Finally the applicant provided the
Tribunal with a copy of a baptism certificate indicating that he had been
baptised at the Westmead
Chinese Christian Church on 25 May 2008.
- In
the Tribunal’s findings and reasons it set out in paragraphs [75 –
85] [CB 142 – 144] its views upon the applicant’s
testimony
concerning his Christian activities in China and what had occurred to him there.

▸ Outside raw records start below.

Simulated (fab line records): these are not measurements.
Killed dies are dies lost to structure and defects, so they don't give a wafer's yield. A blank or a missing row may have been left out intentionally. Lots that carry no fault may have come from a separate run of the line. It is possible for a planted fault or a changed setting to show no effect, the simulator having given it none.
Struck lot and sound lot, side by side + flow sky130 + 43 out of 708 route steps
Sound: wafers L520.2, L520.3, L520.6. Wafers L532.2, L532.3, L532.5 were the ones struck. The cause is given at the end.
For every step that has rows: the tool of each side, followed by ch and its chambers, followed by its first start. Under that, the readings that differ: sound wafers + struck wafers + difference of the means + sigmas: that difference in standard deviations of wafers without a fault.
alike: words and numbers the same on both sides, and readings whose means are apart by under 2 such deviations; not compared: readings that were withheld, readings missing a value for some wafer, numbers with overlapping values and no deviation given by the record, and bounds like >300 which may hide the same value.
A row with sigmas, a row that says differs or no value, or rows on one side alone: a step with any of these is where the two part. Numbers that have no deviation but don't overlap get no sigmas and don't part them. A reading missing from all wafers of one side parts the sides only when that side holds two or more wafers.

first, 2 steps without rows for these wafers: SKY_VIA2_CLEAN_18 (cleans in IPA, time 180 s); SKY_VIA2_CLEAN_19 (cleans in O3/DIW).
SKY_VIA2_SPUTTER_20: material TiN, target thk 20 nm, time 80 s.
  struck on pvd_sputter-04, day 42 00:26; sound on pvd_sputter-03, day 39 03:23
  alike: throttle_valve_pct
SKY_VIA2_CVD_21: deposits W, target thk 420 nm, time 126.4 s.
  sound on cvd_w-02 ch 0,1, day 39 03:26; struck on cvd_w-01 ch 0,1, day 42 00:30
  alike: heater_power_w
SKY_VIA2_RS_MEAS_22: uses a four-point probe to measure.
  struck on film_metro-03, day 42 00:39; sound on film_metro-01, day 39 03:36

The vagueness and inconsistencies previously
referred to were reiterated and
constituted the Tribunal’s grounds for concluding that the
applicant’s testimony lacked
credibility or veracity. In regard to the
certificate of baptism the Tribunal noted that the applicant had not been
baptised in
China and the fact that he was baptised after the hearing raised
issues about his intentions and could suggest that he had engaged
in that
conduct for the purposes of strengthening his application for a protection visa.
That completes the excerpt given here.